Development of the TigerSats ADCS Testbed: Novel Results in Hysteresis Rod Characterization for CubeSat Passive Attitude Stabilization

Abstract

Reduced CubeSat launch costs have enabled a larger range of science and engineering missions available to scientific researchers in the past decade. Attitude stabilization is key for many missions that involve remote sensing, astronomical observations, or direct ground-based communications. For budget-constrained research groups, a high confidence in stabilization performance prior to launch is crucial to a successful science mission, especially relevant to initial downlink acquisition–a common challenge for educational CubeSats. Hysteresis rods–a technique of achieving multi-axis passive magnetic stabilization via repeated demagnetization of ferromagnetic materials in Earth’s magnetic field–are currently used across a multitude of CubeSat missions for their low-budget and low-SWaP compared to alternative approaches. However, they take several days to stabilize CubeSats via torques that are just a few nanoNewtonmeters, which has previously limited the ability to ground-test hysteresis rods under laboratory conditions.
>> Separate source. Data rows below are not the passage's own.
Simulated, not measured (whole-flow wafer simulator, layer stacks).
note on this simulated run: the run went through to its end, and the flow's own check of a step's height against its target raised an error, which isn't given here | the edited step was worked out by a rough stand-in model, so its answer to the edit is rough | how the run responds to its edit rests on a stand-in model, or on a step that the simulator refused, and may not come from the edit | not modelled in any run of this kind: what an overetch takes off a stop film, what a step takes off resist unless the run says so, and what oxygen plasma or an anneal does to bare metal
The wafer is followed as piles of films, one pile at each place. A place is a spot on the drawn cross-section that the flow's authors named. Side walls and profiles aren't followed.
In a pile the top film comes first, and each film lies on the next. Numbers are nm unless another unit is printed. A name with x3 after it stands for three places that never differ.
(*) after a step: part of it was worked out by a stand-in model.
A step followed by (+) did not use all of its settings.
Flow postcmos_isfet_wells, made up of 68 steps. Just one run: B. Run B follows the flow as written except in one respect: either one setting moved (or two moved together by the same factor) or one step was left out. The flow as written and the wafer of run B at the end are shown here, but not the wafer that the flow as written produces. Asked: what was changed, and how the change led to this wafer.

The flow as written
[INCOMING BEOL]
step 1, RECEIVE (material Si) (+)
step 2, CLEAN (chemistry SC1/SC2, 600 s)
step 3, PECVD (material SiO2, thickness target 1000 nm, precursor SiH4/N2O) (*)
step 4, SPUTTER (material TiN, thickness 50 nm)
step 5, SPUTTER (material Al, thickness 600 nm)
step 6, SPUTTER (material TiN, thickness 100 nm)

In this thesis, we present novel techniques to characterizing hysteresis rods in addition to developing the TigerSats attitude determination and control system (ADCS) testbed facility as an extension to the recently built homogeneity-optimized Helmholtz cage. We first develop the control electronics system and a Matlab software package to drive the Helmholtz coils to produce flightlike low-Earth orbit (LEO) magnetic fields. We then develop an air bearing module that mounts within the Helmholtz Cage, advancing the ground test ADCS capabilities within the TigerSats lab to being able to performance test a wide range of passive and attitude attitude actuators. Finally, we present a novel technique to measuring magnetization loops of hysteresis rods via their stray magnetic field as measured by a linear array of hall sensors. We show that the current state-of-the-art characterization of hysteresis rods in alternating magnetic fields under predicts the energy dissipation felt in flightlike ‘rotating’ magnetic fields. Furthermore, we characterize the dependence of the energy dissipated on the field intensity, compare these results to predictions by commonly-used numerical magnetic models, and provide potential reasons for their deviations. To increase the accessibility of ground-testing magnetic control and stabilization techniques for a wider range of small satellite student and research groups, we structure certain sections of this thesis as a “how-to” guide for low-budget replication of all our test apparatus.